Grain size significantly influenced classical multiplicative β-diversity at both tropical forest sites with a sharp decrease in values at very small grains (Lambir: R2 = 0.94, p < 0.001; BCI: R2 = 0.97, p < 0.001; figure 2). The slope of the first segment (10 m × 10 m to 35 m × 35 m; Lambir: −0.110 ± 0.005 [s.e.]; BCI: −0.066 ± 0.003) was ca 16 times higher than that of the second (Lambir: −0.007 ± 0.0006; BCI: −0.004 ± 0.0003) at both sites (figure 2). Grain size had a very strong relationship with both the number of individuals sampled and γ-diversity (R2 > 0.95). For both Lambir and BCI sites, β-deviation did not differ from stochastic expectation at small grain sizes (β-deviation| < 1.96), but increased with grain size (Lambir: R2 = 0.28, p < 0.001; BCI: R2 = 0.63, p < 0.001; figure 2).

Figure 2.

Variation in classical multiplicative β-diversity and β-deviation with increasing grain size in Lambir, Malaysia and BCI, Panama. β-deviation of zero indicates that the observed pattern does not differ from random sampling. The dashed lines in β-deviation plots represent the criterion (±1.96 s.d.) for assessing the statistical significance. The x-axis represents grain size at α-scale (e.g. 50 = 50 m × 50 m).

Changes in precipitation did not affect either of the β-diversity metrics (classical multiplicative and mean pairwise Sørensen) at any grain size (electronic supplementary material, table S1), and precipitation was therefore eliminated from all models. Both the β-diversity metrics increased significantly with γ-diversity at small grains (10 m × 10 m to 30 m × 30 m), but showed no relationship with γ-diversity at larger grains (50 m × 50 m to 100 m × 100 m; figure 3; electronic supplementary material, figure S5). Latitudinal β-diversity patterns were similar. Both the measured β-diversity indices decreased significantly with increasing latitude while sampling at small grains (10 m × 10 m to 30 m × 30 m), but showed no relationship with latitude at relatively larger grains (50 m × 50 m to 100 m × 100 m; figure 4; electronic supplementary material, figure S5). The γ-diversity was highly correlated with α-diversity at all grain sizes (R2 > 0.84, p < 0.01), and the number of individuals in each grain did not change with latitude (R2 = 0.001; p = 0.85).

Figure 3.

Classical multiplicative β-diversity increased with γ-diversity when sampling at small grains (10 m × 10 m to 30 m × 30 m) within each ForestGEO plot, but showed no relationship with γ-diversity at larger grains (50 m × 50 m to 100 m × 100 m).

Figure 4.

Classical multiplicative β-diversity decreased with increasing latitude when sampling at small grains (10 m × 10 m to 30 m × 30 m) within each ForestGEO plot, but showed no relationship with latitude at larger grains (50 m × 50 m to 100 m × 100 m).

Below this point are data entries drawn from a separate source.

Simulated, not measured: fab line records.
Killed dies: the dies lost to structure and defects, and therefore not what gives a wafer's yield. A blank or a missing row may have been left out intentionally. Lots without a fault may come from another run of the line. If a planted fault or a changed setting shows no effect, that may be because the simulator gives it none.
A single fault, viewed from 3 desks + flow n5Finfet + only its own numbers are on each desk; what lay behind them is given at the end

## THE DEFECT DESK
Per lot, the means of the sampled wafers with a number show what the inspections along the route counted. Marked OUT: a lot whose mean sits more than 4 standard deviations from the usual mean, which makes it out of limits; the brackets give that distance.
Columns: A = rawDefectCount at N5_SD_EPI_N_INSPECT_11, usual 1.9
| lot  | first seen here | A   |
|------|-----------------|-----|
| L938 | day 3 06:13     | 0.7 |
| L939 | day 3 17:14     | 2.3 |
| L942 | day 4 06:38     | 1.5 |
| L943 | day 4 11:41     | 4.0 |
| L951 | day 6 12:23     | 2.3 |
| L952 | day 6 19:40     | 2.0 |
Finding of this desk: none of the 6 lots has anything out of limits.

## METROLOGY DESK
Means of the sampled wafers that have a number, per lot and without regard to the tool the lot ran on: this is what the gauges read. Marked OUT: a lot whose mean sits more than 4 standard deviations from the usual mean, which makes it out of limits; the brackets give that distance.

Changes in precipitation did not affect either β-deviation or Sørensen deviation at any grain size, and so precipitation was eliminated from all models (electronic supplementary material, table S2). Standardized β-deviation did not vary with either γ-diversity or latitude at all grain sizes (figure 5; electronic supplementary material, table S3). The pairwise Sørensen deviation was similar to β-deviation. The values of pairwise Sørensen deviation also did not vary with either γ-diversity or latitude at all grain sizes (electronic supplementary material, figure S6).

Figure 5.

Standardized β-deviation did not vary significantly with γ-diversity and latitude at any grain size. However, β-deviation values increased significantly with grain size, indicating stronger intraspecific aggregation at larger spatial scales. Dashed lines indicate non-significant relationships.

Discussion

Our results demonstrate that spatial scale (grain size) changes the relationship between β-diversity and latitude. We found that β-diversity was highly dependent on γ-diversity at small grains, but not at large grains (figure 3; electronic supplementary material, figure S4). Our study therefore confirms that the use of large grains still remains to be the best-known method for measuring γ-independent β-diversity [15,40,41], unless questions specific to β-diversity at smaller spatial scales are being addressed. Their correlation is problematic because variation in γ-diversity alone can account for gradients in β-diversity [6]. At relatively large grains (greater than or equal to 0.25 ha), where β-diversity is not influenced by γ-diversity, β-diversity remained similar across the latitudinal gradient (figure 4; electronic supplementary material, figure S4).

It should be noted that the grain size is relative and will vary with sampling method and taxon. Our study sampled all trees ≥ 1 cm DBH, but when sampling trees ≥ 10 cm DBH even a grain size of 100 m × 100 m can be considered small [42]. Sampling using small grains could explain the correlation between β- and γ-diversity. For example, let us assume a homogeneous community with 100 species and a β-diversity (β = γ/α) of one, i.e. α-diversity is equal to γ-diversity. But, if only 40 individuals are sampled at α-scale, the probability of β-diversity being one is zero, simply caused by constraining α-diversity that makes β-diversity dependent on γ-diversity [15]. Therefore, β-diversity at small grains is higher at the equator because of sampling inadequacy, which makes it dependent on γ-diversity [6,15,20].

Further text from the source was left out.